John was born at Doochary, Co. Donegal on 18th October 1874 to George William Thompson, General Practitioner and Bessie Anne Thompson.  [Ref: 1901 Irish Census.  Address: House 18 Derrynacarrow, Doochary, Co. Donegal]

[Further family information would be required before this can be verified with the official birth registrations.]

On 1st June 1891 John, aged 17 joined Northern Bank at Head Office.



Northern Company Limited, Head Office, Victoria Street, Belfast


Transfers followed to Ramelton (1891), Downpatrick (1893), Lisburn (1896), Head Office (1898) and Derry (1900).


Northern Banking Company, Ramelton



Northern Banking Company Limited, Downpatrick



Northern Banking Company, Lisburn - replaced in 1920s by a new building


Northern Banking Company, Londonderry


By 1901 John was boarding in house 24, Abercorn Road, South ward, Londonderry.  His occupation is recorded as a 'Cashier in Bank'.

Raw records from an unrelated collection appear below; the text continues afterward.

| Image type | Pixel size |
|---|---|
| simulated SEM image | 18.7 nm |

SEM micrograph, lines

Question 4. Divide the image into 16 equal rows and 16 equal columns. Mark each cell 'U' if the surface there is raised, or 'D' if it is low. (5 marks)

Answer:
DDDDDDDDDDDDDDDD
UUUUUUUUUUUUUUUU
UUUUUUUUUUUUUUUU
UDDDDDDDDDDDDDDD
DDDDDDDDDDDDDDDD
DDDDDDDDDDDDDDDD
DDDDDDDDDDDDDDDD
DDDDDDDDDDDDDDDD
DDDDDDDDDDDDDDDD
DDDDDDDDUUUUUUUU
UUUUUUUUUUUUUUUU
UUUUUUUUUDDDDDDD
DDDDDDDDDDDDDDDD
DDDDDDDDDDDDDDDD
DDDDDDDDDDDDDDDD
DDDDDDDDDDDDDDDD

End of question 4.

By 1911, John is boarding in house 5, Asylum Road, Londonderry Urban, Co. Londonderry.  He is recorded as a 'Sub Bank Manager'.  A possible colleague, Robert E Olden (24 - Bank Clerk) also boards in this house.

According to the Northern Bank staff record, John married a Miss McMurray, Mount Carmel (House), Ballybay, Co. Donegal. [Date unknown].

Further transfers followed to Head Office (1912) and Shercock (1914)



Northern Banking Company, Shercock - see below


During the war years 1914 to 1919 Thompson applied for enlistment but was rejected as being over age.  He would have been aged between 40 and 45 during those years.

Further transfers followed to Head Office (1916) and Dungiven – Manager (1919).

The Northern Whig dated 20th June 1921 carries an article about Dungiven Presbyterian Church.  It mentions John Thompson of Northern Bank as treasurer.

John's staff record carries a remark dated December 1922:  "Of moderate ability - he does his best in your interest", Brown.

The Northern Whig dated 28th June 1933 carries an obituary for John's father, Dr George Thompson (confirming Irish Census parents details 1901).  Dr Thompson died at his son's residence, Northern Bank, Dungiven.  John's mother predeceased his father.

John Thompson died aged 58 on 5th October 1933.


Northern Banking Company, Shercock - see below

The Buildings of Ireland website describes the Shercock branch as:


Description

Attached five-bay two-storey former bank manager's house and attached three-bay two-storey bank, built c.1900.  Now disused. Pitched slate roof with clay ridge tiles, roughcast rendered chimneystacks with profiled copings on gables and over dividing wall, cast-iron rainwater goods.  Roughcast rendered walls over raised plinth course, raised stucco quoins, stucco plat band between storeys on domestic quarters, signage fascia with profiled cornice over bank premises, channelled rustication to bank frontage.  Roughcast rendered walls to gable.  Window openings to dwelling arranged in two groups with one window at first floor centred over pair at ground floor.  One-over-one pane timber sliding sash windows having stone sills and raised stucco block-and-start Gibbsian-style surrounds, with prominent keystones to ground floor openings.  Replacement door to house having matching stucco surround with keystone.  Fixed casement windows to bank section, flanking replacement panelled door with glazed overlight.  Two-storey returns to bank and house, having roughcast rendered walls, domestic return having stepped three-light casement windows.  Outbuildings to rear.  Opens directly on to street.

Appraisal

A purpose-built former Northern Bank branch designed by Belfast architect Godfrey William Ferguson (1855-1939), architect of many of that institution's branches.  The long two-storey composition employs Classical motifs to impart a sense of solidity and permanence, but nevertheless maintains a scale and simplicity that allow it to integrate into the planned town of Shercock.  It is well detailed and of a balanced composition, retaining much of its historic fabric and character, and makes an interesting historic addition to the streetscape.